I am appalled to hear the Supreme Court decided to grant Hobby Lobby (Sibelius v. Hobby Lobby) the right to exercise their religious beliefs when deciding their company health care plan benefits. In writing for the court, Justice Samuel Alito wrote: “[W]e must decide whether the challenged HHS regulations substantially burden the exercise of religion, and we hold that they do.”

In basing the decision on whether the “regulations substantially burden the exercise of religion,” the court has also allowed all employers to use their religious beliefs to determine who they will hire and who they will accept as customers.

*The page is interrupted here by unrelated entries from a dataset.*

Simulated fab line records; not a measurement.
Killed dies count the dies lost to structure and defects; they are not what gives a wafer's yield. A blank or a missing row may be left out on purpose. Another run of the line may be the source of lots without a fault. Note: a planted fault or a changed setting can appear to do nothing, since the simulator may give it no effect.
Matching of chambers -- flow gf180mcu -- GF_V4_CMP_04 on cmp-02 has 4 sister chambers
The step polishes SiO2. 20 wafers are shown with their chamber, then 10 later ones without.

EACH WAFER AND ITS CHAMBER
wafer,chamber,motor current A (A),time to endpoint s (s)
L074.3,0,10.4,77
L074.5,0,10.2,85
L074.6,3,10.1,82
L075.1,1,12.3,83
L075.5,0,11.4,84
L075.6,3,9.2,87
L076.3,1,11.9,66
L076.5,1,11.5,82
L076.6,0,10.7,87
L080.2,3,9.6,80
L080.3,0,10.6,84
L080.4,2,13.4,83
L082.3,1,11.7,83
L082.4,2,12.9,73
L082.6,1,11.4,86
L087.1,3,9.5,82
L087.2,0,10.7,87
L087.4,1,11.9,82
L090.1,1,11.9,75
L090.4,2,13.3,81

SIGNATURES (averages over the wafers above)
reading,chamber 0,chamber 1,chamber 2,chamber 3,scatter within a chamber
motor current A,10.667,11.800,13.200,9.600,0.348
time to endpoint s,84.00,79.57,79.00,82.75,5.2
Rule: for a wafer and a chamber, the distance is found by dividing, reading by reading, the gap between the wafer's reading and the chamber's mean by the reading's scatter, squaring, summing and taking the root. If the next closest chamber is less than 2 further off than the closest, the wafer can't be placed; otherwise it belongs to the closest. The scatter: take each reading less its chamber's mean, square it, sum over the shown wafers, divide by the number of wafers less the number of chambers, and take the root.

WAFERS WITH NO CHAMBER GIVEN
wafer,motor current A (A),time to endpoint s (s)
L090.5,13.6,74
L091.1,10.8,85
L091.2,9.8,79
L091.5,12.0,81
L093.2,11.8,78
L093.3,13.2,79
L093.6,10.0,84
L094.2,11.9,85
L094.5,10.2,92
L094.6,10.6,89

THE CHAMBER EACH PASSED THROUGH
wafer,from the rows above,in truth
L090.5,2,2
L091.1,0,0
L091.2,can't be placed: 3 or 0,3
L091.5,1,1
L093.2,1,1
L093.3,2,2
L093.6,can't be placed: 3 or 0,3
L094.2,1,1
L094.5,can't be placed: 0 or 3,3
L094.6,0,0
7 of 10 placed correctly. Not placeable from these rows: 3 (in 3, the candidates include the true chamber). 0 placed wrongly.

What this means is the owner of the company you work for can decide what health care benefits you are entitled to based on the owner’s religious beliefs. Work for someone whose religious beliefs do not support contraception and you will no longer have contraception coverage. Work for someone whose religious beliefs do not allow transfusions and will no longer have transfusion coverage. Work for someone who believes prayer is the answer and you may no longer have any health care benefits at all.

Work for someone who believes every word in the bible is God’s word and working women may be fired, because Titus 2.5 says that women need “to be discreet, chaste, keepers at home, good, obedient to their own husbands, that the word of God be not blasphemed.”

In other words, women should stay at home.

If employing gay people or serving them as customers is contrary to the company/hotel/motel/restaurant owners religious beliefs, you will be legally out of luck.

The court’s decision is about denying reproductive rights to women but because the decision is based on the employer being able to exercise their individual religious beliefs, all of the above can be done.